One more point: The inverse square law is valid at distances like one meter and also at $10^{-10}$ m; but is the coefficient $1/4\pi\epsO$ the same? The answer is yes; at least to an accuracy of $15$ parts in a million.

We go back now to an important matter that we slighted when we spoke of the experimental verification of Gauss’ law. You may have wondered how the experiment of Maxwell or of Plimpton and Lawton could give such an accuracy unless the spherical conductor they used was a perfect sphere. An accuracy of one part in a billion is really something to achieve, and you might well ask whether they could make a sphere which was that precise. There are certain to be slight irregularities in any real sphere and if there are irregularities, will they not produce fields inside? We wish to show now that it is not necessary to have a perfect sphere. It is possible, in fact, to show that there is no field inside a closed conducting shell of any shape. In other words, the experiments depended on $1/r^2$, but had nothing to do with the surface being a sphere (except that with a sphere it is easier to calculate what the fields would be if Coulomb had been wrong), so we take up that subject now. To show this, it is necessary to know some of the properties of electrical conductors.

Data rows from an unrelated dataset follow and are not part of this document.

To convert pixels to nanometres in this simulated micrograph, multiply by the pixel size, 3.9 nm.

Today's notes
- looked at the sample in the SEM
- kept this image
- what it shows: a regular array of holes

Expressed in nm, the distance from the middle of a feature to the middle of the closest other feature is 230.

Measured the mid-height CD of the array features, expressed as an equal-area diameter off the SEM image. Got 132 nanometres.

### 5–9The fields of a conductor

An electrical conductor is a solid that contains many “free” electrons. The electrons can move around freely in the material, but cannot leave the surface. In a metal there are so many free electrons that any electric field will set large numbers of them into motion. Either the current of electrons so set up must be continually kept moving by external sources of energy, or the motion of the electrons will cease as they discharge the sources producing the initial field. In “electrostatic” situations, we do not consider continuous sources of current (they will be considered later when we study magnetostatics), so the electrons move only until they have arranged themselves to produce zero electric field everywhere inside the conductor. (This usually happens in a small fraction of a second.) If there were any field left, this field would urge still more electrons to move; the only electrostatic solution is that the field is everywhere zero inside.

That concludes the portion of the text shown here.